What initially sparked your interest in Game Development?
As far back as I can remember I was a gamer. I have 3 older brothers and our Nintendo 64 was the only way our parents could get us to be still and quiet for any amount of time. We would play Mario Party and Super Smash Brothers for hours on end. Of course, the natural progression was then “I want to make video games when I grow up” so I learned to code pretty young.

I talked to some folks in the industry and it scared the crap out of me. I heard things like “coding games will make you hate video games”, “it’s a hectic 80hr/week job for little pay”, and “it’s hard to get a job, we get 80,000 applicants a year”, so I decided to just stick to building games for fun but my passion never wavered.

Through college I worked for a retro video game store cleaning and repairing old consoles and games and drove the Game Truck, which hauled a 2-ton trailer filled with screens and games that would pull up to kids’ birthday parties. I got really into the tournament scene around fighting games – and when dealing with tournaments, every advantage counts. Understanding how the game is built and programmed allows you to have a better understanding of exploits (a bug, glitch, level design, etc.) within your opponents’ strategies.

What is your Game Design process like?
I have a pretty extensive library of both retro and modern games which gives me a lot of perspective into what you can do in a game. I just play everything and start there. I have many notebooks that I jot ideas down when they come to mind and most of my notes consist of references to pieces of other games that I like. Then I test and iterate until it’s something I would enjoy playing myself. And if I ever get stuck, I just go play some games for inspiration.

Do you think your game development background helped guide your career path?

100%. My background in coding and tinkering and understanding how things work took the better of me though, and I ended up getting my master’s degree in Creative Technology to work in advertising. I had given up on developing games as a career and really just looked at it as a hobby. But then it kept coming back. Suddenly, we pitch an idea to reskin Oregon Trail to be a road trip game. And the client loves it, so I build a game. Then we pitch an arcade game about putting Frank’s Redhot on everything and we get to make that. And then a VR experience for a large hardware store chain and a voice game on Alexa. The list keeps going and my role has become that dream job I would have loved as a kid.

Outside of the literal “I still sometimes make games”, understanding game design is the same process as understanding a user’s journey. We have a player who we want to do certain actions, achieve a certain goal, and feel a certain way. What are they doing naturally? How do we get them to look around the corner to the left instead of just walking straight forward? How do we guide them to do all of the fun things we want to put in this game? This thinking is why video games tend to be 5 years ahead of everyone else when it comes to user experience trends and design. And I use that in my everyday work.
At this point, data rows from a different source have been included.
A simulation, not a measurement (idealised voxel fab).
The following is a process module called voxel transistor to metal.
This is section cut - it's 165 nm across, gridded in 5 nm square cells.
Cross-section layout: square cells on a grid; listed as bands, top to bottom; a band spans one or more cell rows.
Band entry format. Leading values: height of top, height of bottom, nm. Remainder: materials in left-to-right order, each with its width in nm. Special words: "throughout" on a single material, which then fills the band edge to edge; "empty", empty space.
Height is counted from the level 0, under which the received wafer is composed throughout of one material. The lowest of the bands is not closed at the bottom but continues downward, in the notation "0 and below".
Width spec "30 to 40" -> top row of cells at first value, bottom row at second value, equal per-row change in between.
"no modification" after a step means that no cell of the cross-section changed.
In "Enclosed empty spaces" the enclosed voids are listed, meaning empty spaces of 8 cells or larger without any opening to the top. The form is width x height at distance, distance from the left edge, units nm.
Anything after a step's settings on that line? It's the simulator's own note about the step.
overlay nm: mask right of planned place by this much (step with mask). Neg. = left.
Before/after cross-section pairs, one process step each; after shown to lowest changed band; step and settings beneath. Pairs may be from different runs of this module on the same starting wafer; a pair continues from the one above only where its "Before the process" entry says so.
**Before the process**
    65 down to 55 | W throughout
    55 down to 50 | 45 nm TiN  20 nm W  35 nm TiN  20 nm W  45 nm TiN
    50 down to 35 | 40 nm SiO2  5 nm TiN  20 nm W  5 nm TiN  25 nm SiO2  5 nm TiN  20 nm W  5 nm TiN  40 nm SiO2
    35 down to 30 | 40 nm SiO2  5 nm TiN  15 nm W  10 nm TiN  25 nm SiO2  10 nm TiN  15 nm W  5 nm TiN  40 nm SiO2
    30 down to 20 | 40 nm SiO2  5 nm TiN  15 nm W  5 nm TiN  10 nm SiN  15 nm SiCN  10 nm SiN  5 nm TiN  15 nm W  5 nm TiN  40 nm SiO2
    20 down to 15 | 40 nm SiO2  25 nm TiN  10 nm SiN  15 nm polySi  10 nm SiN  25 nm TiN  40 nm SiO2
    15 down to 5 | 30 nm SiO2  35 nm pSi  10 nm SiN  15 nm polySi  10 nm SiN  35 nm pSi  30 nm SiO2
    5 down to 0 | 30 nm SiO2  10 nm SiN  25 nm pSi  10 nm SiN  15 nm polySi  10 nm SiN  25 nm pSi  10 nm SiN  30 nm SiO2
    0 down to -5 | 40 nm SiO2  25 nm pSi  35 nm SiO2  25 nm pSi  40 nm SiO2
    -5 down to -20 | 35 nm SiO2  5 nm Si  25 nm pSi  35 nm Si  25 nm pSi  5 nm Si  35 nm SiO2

What are you working on right now?

I teach a class at Creative Circus on Game Development and for fun I have been working on a story-driven game called Caul with some friends. It’s a macabre strategy game about a never-ending conflict between man and the God of Death. We’re planning on doing a Kickstarter in 2021 and if all goes well, we’re releasing on the Nintendo Switch in 2022. I’ve released content on every platform but Nintendo so this is very exciting. Keep your eyes peeled!